It is never too late to start investing. The option of mutual funds in India offers so many tools of investment that are easily understandable and do not require a big initial investment. With SIPs or Systematic Investment Plans, you can a particular amount monthly or at regular intervals and can earn returns at the time of mutual fund redemption. Well, the power of compounding works in this situation and the investors get benefited over the period of time.

Let’s understand how SIP works in mutual funds in detail-

SIP or the systematic investment plan is a form of mutual fund investment wherein you invest a predetermined fixed amount at specific intervals. In this scheme, the investor has to buy units on a particular date every month so that he can plan out their savings. The investor need not worry about the market timings with respect to investment while considering a SIP, which is one of the main features of SIP investment. If the investor times the market, he can miss out when markets were at their high. In addition to that, there are chances that he can enter the market at the wrong time as well.

In the case of SIPs, the investor should not worry about the timing, rather he should be investing the amount every month irrespective of the condition of the market. It is obviously impossible to predict the market condition at the time of mutual fund redemption, so it is better to invest regularly as it shows how much the person is invested.

In order to invest in SIPs, the investor needs to fill an application form in which he needs to display the SIP date on which he wishes to invest the amount. The forthcoming investments can be auto debited or can be submitted through post dated cheques as well. The physical form of amount submission can take place at the office of the mutual fund or investor service centre, or at the centre of the registrar and transfer agent.
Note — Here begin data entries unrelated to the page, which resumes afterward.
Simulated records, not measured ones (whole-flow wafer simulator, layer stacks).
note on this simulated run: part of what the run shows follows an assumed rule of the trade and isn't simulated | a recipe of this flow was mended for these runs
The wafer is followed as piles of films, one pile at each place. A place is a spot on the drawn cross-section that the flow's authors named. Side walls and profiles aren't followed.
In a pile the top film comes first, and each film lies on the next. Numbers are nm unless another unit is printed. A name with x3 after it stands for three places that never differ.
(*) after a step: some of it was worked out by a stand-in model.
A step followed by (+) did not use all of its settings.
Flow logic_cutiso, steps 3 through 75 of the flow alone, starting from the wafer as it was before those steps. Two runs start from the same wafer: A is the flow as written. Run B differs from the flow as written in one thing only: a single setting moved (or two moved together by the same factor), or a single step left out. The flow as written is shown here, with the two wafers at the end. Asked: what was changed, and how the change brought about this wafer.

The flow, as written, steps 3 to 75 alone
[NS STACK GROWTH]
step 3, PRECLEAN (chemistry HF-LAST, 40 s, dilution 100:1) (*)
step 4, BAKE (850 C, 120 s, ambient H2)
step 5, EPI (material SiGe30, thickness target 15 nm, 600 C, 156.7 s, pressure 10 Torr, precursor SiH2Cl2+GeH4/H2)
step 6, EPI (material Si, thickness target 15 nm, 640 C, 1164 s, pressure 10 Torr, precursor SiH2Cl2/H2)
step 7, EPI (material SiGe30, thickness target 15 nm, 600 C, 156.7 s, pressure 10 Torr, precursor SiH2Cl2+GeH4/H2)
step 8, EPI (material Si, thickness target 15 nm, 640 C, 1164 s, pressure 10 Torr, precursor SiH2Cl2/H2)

If you wish to stop investing in Systematic Investment Plans, you can do so at any time. Once you stop paying the amount, you can either redeem the investment or opt to remain invested for the same. Depending upon the type of your mutual fund SIP, you will face the situation of lock in period which means, you cannot redeem the amount before the specified time. If you do so, you will not be subjected to additional benefits. While investing in a SIP, it is better to determine the numbers beforehand so that you know what you will be getting in return. You can do so by using a SIP calculator.

Conclusion

SIPs are very much safe and considered a great investment tool by investors across the country. It offers several features such as tax exemption up to Rs. 1.5 lakhs, no questions asked if you want to stop in the middle, etc. Even if you are thinking of a long term investment, SIPs are great as you can start with small regular investments.